YifeiZhou02/ArCHer

Issues with loading in `lm_optimizer_state_dict`

starship006 opened this issue · 2 comments

I am working on a modified version of this repository with slight changes, so I am trying to see if this is an error on my side or not. My setup uses a distributed GPU setup using Accelerate. I am having some issues loading in the lm_optimizer. Here is my current saving and loading code inside of trainer.py:

 def save(self, path):
        torch.save({'model_state_dict': self.accelerator.unwrap_model(self.agent.model).state_dict(),
                    'critic_state_dict': self.accelerator.unwrap_model(self.agent.critic).state_dict(),
                    'target_critic_state_dict': self.accelerator.unwrap_model(self.agent.target_critic).state_dict(),
                    
                    }, path)
        # do it at the same path, but with a different name
        torch.save({'critic_optimizer_state_dict': self.critic_optimizer.state_dict()}, path.replace('.pt', '_critic_optim.pt'))
        torch.save({'lm_optimizer_state_dict': self.lm_optimizer.state_dict()}, path.replace('.pt', '_lm_optim.pt'))

def load(self, path):
        # We've modified the below to load in via the CPU. This fixes a memory issue. The agent will/should be prepared down the line, and the critic/lm optimizer is re-prepared here.
        checkpoint = torch.load(path, map_location=torch.device('cpu'))
        self.agent.model.load_state_dict(checkpoint['model_state_dict'])
        self.agent.critic.load_state_dict(checkpoint['critic_state_dict'])
        self.agent.target_critic.load_state_dict(checkpoint['target_critic_state_dict'])
        
        
        critic_optim_checkpoint = torch.load(path.replace('.pt', '_critic_optim.pt'))
        self.critic_optimizer.load_state_dict(critic_optim_checkpoint['critic_optimizer_state_dict'])    
        
        # The following crashes
        #trainer_checkpoint = torch.load(path.replace('.pt', '_lm_optim.pt'))
        #self.lm_optimizer.load_state_dict(trainer_checkpoint['lm_optimizer_state_dict'])

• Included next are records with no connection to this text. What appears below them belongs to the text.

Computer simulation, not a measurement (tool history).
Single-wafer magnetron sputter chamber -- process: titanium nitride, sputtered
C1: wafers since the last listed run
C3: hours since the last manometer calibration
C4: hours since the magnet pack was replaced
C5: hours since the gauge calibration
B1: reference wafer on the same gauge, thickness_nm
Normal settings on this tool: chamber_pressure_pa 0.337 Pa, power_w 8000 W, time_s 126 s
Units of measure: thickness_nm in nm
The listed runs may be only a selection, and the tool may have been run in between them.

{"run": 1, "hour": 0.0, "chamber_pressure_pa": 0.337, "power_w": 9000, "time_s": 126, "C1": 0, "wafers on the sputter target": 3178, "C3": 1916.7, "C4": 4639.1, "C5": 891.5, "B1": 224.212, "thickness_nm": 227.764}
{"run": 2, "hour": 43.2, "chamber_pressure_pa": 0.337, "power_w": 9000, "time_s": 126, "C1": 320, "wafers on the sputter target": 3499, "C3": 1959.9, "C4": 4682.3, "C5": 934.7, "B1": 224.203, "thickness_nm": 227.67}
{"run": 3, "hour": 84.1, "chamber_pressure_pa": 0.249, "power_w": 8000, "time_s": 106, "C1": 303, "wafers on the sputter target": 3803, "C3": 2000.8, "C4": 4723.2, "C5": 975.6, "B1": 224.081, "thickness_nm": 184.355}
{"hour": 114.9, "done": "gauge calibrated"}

        self.critic_optimizer, self.lm_optimizer = self.accelerator.prepare(self.critic_optimizer, self.lm_optimizer)        
        return self.agent

The code above works fine, but isn't loading in lm_optimizer. However, when uncommenting those lines of code, everything works until self.lm_optimizer tries to perform lm_optimizer.step(). The code errors with:

RuntimeError: Tensors of the same index must be on the same device and the same dtype except `step` tensors that can be CPU and float32/64 notwithstanding

I'm currently pretty lost as to what the bug might be. I don't think I've changed any code which would be relevant to lm_optimizer. If this is something that you recognize/notice, I would very much appreciate it!

I'm sorry I don't think I have run into any issue like this before. Do you think it might be because somewhere during loading and checkpointing the device is messed up? Is it that only the lm_optimizer is crashing but critic_optimizer works fine? It sounds weird to me too.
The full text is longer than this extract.